On a BOE basis, DD&A expense decreased 2% to $6.27 per BOE for second quarter 2002 as compared to $6.42 per BOE for second quarter 2001. This decrease was due primarily to mix of production. DD&A was $6.31 per BOE for the first six months of 2002 as compared to $6.34 per BOE for the comparable period in 2001.
Corporate
Corporate expenditures comprise general and administrative expenses and DD&A expense for non–oil and gas assets.
General and Administrative Expenses – General and administrative expenses increased $1 million, or 13%, to $9 million for second quarter 2002 compared to $8 million for second quarter 2001. General and administrative expenses increased $4 million, or 27%, to $19 million for the six months ended June 30, 2002 from $15 million for the same period in 2001. The increases were due primarily to increases in employee–related costs, insurance and transportation expenses.
DD&A – DD&A expense for non–oil and gas assets was approximately $5 million and $4 million for the first six months of 2002 and 2001, respectively.
16
Ocean Energy, Inc.
Item 2. Management’s Discussion and Analysis of Financial Condition and Results of Operations
Other
Interest Expense – Interest expense for second quarter 2002 decreased $2 million, or 12%, to $15 million from $17 million for second quarter 2001. This decrease is primarily the result of a $2 million reduction due to interest rate swaps and an increase in the amount of interest capitalized ($12 million for second quarter 2002 as compared to $10 million for second quarter 2001) offset by additional interest expense related to increased borrowing activity.
Interest expense decreased $5 million, or 15%, to $29 million for the first six months of 2002 from $34 million in the comparable 2001 period. This decrease is primarily the result of a $3 million reduction due to interest rate swaps and an increase in the amount of interest capitalized ($25 million for the first six months of 2002 as compared to $20 million for the first six months of 2001) offset by additional interest expense related to increased borrowing activity.
Income Tax Expense – Income tax expense of $56 million was recognized for the six months ended June 30, 2002 compared to income tax expense of $173 million for the six months ended June 30, 2001. The effective income tax rates were approximately 45% and 46% for the first six months of 2002 and 2001, respectively.

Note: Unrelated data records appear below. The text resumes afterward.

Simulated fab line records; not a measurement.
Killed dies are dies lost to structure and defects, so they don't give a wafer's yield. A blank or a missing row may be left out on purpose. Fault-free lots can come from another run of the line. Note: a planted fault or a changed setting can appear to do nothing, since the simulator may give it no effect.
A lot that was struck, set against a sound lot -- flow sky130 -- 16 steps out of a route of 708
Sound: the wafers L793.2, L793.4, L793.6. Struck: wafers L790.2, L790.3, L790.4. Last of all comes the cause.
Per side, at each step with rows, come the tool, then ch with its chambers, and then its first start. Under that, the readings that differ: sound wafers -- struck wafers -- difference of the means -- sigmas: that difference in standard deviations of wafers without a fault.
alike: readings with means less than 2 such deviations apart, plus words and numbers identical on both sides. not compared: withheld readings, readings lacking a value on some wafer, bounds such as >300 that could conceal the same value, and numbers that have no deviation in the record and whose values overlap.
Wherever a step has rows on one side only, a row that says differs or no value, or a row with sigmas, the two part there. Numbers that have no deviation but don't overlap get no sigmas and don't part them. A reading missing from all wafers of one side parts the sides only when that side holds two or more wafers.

Liquidity and Capital Resources
Liquidity – The Company’s primary sources of liquidity are its cash on hand, cash flow from operations and available borrowing capacity under its credit facility. During second quarter 2002 the Company entered into a four–year $1 billion Revolving Credit Agreement (the “credit facility”) due May 2006. The credit facility replaced the Company’s previous $500 million facility which was scheduled to mature in March 2004. The Company’s obligations under the credit facility are unsecured. The credit facility was used to repay existing indebtedness under the previous facility and additional borrowings will be used for working capital and general corporate purposes as needed. The credit facility bears interest, at the Company’s option, at LIBOR or prime rates plus applicable margins ranging from zero to 1.7% or at a competitive bid. As of June 30, 2002, borrowings outstanding against the credit facility totaled $150 million, and letters of credit totaled $31 million, leaving $819 million of available credit. The Company’s long–term debt totaled $1.4 billion and its debt to total capitalization ratio was 48% at June 30, 2002.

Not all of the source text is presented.